Mike Schaeffer's Blog

June 23, 2006

The clipboard is one of the oldest and most often used data exchange mechanisms in Microsoft Windows. It's been around since Windows 1.0 and basically all applications use it to support operations like copy, cut, and paste. One of the more interesting aspects of the way the clipboard works is that it allows applications to copy data to the clipboard in multiple formats. For example, if you copy text in Microsoft Word to the clipboard, it's not copied in one format, it's copied in seventeen. One way to see this is to open the Clipbook viewer application (start>>run, clipbrd.exe), open the Clipboard window, and look at the list of data formats in the view sub menu. This is how different applications negotiate data formats when copying and pasting data; this is why you can copy a spreadsheet from super-smart Excel, paste it into super-dumb Notepad, and still get reasonable results.

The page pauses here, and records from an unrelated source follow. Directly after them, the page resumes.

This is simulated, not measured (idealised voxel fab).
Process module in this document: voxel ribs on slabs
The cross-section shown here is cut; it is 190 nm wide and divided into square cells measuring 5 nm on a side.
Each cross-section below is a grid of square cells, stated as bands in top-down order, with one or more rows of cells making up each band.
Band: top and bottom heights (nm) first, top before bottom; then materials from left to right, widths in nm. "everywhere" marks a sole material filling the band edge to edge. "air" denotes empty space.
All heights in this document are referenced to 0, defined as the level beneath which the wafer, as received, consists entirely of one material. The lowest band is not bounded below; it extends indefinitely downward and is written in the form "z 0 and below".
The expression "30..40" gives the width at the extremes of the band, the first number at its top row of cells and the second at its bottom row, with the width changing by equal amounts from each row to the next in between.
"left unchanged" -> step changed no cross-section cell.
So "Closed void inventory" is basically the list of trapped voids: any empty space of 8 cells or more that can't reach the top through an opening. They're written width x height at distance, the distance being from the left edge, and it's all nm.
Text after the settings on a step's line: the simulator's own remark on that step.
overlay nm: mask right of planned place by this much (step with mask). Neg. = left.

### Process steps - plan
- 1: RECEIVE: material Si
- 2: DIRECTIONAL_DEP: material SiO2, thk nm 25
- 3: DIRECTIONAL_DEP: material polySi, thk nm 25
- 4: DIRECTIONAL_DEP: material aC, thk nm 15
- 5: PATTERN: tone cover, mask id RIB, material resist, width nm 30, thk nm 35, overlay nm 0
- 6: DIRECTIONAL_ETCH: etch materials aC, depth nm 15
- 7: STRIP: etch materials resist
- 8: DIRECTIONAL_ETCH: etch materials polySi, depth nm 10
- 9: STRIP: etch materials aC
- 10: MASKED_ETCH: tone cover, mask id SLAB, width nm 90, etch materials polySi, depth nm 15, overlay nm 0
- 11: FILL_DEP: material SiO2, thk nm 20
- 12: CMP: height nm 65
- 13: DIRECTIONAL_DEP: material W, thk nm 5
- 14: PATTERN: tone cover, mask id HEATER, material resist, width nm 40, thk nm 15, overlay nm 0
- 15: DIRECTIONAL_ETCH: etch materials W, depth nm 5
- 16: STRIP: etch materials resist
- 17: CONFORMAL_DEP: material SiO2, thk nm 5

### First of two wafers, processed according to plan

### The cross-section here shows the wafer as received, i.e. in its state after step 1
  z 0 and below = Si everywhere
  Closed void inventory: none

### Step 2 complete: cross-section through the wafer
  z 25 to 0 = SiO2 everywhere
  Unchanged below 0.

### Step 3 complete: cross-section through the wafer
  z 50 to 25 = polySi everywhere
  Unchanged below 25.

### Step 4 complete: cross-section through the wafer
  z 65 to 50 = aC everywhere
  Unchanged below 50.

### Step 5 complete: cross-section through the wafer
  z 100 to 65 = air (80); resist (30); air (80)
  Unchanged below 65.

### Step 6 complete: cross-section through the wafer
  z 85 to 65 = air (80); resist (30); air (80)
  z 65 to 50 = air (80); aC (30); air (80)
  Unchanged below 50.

In the process of adding better clipboard support to vCalc, I wrote a small tool for dumping clipboard contents to a console window. This tool, cbdump, runs from the command line and shows a list of all the data formats currently on the clipboard. It can also dump out the data in hexadecimal format, so you can see the actual data, unaltered by applications. To show what it looks like, here's sample output after copying a small Excel table to the clipboard:

c009: "DataObject"  (4 bytes)
000e: CF_ENHMETAFILE  (0 bytes)
0003: CF_METAFILEPICT  (16 bytes)
0002: CF_BITMAP  (0 bytes)
c2e2: "Biff8"  (5120 bytes)
c2e6: "Biff5"  (4608 bytes)
c1f3: "BIFF4"  (1904 bytes)
c2e3: "Biff3"  (1773 bytes)
c2f7: "Biff"  (913 bytes)
0004: CF_SYLK  (1131 bytes)
c2ec: "Wk1"  (197 bytes)
0005: CF_DIF  (137 bytes)
c298: "XML Spreadsheet"  (943 bytes)
c0f2: "HTML Format"  (2344 bytes)
000d: CF_UNICODETEXT  (22 bytes)
0001: CF_TEXT  (11 bytes)
c295: "Csv"  (11 bytes)
c0a5: "Rich Text Format"  (3071 bytes)
c00b: "Embed Source"  (6144 bytes)
c004: "Native"  (6144 bytes)
c003: "OwnerLink" ERROR in GetClipboardData
c00e: "Object Descriptor"  (152 bytes)
c00d: "Link Source"  (135 bytes)
c00f: "Link Source Descriptor"  (152 bytes)
c1f2: "Link"  (31 bytes)
0081: CF_DSPTEXT  (13 bytes)
c002: "ObjectLink"  (39 bytes)
c013: "Ole Private Data"  (792 bytes)
0010: CF_LOCALE  (4 bytes)
0007: CF_OEMTEXT  (11 bytes)
0008: CF_DIB  (57368 bytes)
0011: CF_DIBV5  (57452 bytes)
150642 bytes

The leftmost column is the integer ID of the clipboard format. This is the ID used by Windows to identify the format used by a particular chunk of data. Following the ID is the clipboard format's name, of which there are two kinds. By default, Windows knows about a few predefined types of clipboard data: these are identified by constants in the header file and are things like CFTEXT (text data) and CFDIB (a device indepentant bitmap). However, to handle the case where one of the Windows default formats will not work, Windows also allows applicatons to register additional formats and give them useful names. In the list above, that includes formats like "XML Spreadsheet", "Csv", and "Biff8". This allows applications like Excel to communicate rich, specialized data to applications that support it (Excel itself being a good example).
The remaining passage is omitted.